Fuzzy text matching for Email Loop Protection
Email Loop Protection is a feature of Email to Case Premium which can be used to help identify and stop email loops in their tracks. Each time a case is created via Email to Case Premium, a check is performed to see if the Subject and Sender of the new case matches a previous case which created a defined amount of minutes prior. Email Loop Protection applies fuzzy text matching to the case subject field, and the aggressiveness of this can be configured following the details outlined below.
Email to Case Premium (E2CP) will first search for cases created within the time frame specified on Inbound Configuration, where the supplied email and the subject exactly match the incoming email. If a match is found, the new case will be marked as a duplicate by prefixing the subject with [Email Loop Protection] and inbound message processing will continue executing.

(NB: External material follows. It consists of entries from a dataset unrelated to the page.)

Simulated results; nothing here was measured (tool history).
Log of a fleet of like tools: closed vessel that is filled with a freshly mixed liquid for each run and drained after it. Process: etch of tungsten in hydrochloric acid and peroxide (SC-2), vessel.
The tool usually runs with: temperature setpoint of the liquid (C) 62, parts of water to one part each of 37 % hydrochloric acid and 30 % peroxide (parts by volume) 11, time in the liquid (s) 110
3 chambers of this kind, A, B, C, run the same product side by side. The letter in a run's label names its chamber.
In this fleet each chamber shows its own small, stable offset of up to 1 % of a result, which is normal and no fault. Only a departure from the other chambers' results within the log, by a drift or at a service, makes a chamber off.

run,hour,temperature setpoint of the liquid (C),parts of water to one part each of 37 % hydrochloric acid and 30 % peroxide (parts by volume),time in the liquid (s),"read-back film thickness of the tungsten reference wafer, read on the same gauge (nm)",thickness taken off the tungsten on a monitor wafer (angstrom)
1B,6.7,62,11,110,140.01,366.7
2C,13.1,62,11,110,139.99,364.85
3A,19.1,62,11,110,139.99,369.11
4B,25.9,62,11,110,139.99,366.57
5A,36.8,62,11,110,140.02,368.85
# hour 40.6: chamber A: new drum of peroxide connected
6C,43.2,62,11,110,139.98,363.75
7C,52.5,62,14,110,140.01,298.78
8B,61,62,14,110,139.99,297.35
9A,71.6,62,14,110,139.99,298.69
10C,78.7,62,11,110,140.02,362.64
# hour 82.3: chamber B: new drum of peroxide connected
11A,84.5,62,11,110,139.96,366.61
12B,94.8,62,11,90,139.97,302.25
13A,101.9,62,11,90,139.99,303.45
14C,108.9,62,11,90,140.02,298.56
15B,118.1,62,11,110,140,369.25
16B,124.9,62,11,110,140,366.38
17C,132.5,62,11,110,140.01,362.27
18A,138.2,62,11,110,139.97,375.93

If a match is not found then E2CP will query cases with the same supplied email and check each for similarity to the incoming email subject, if their subjects are more than 5 characters. This entails two parts:
1) If the case subject and email subject are greater than 20 characters then each will be split in half (if less than 20 characters, it uses portions greater than half for each check to reduce false positives) and E2CP will check if both halves are contained in the other full value. For example, suppose a case has the subject "Ticket 10000: The front office computer is broken" and an email is received with the subject "Ticket 10001: The front office computer is broken". E2CP will check to see if "Ticket 10000: The front " and "office computer is broken" are contained within "Ticket 10001: The front office computer is broken", and vice versa. Each one of the four checks is assigned 2.5 points. If the total is greater than 5 points then the new case will be marked as a duplicate by prefixing the subject with [Email Loop Protection] and inbound message processing will continue executing.
2) If the score obtained in part 1 is too low then an edit difference comparison will be performed. This results in a value of 10 or less which corresponds in a broad sense to how many characters the case and email subjects have in common in nearby positions. A value of 10 would indicate identical subjects, 5 would mean that 50% of the characters would need to be edited in one to transform it into the other, and 0 would mean that every character would need to be changed (no similarity at all). If this value is greater than the minimum required similarity (default: 5) then the new case will be marked as a duplicate by prefixing the subject with [Email Loop Protection] and inbound message processing will continue executing.
Two preferences can be applied to the fuzzy text matching enhancement. If you would like to customize the fuzzy text matching to be more or less aggressive:
Navigate to Setup | Custom Code | Custom Settings, and click Manage next to "casepref".
MINIMUM_DUPE_SCORE: [0-10, default 5], the similarity required to be marked as a duplicate.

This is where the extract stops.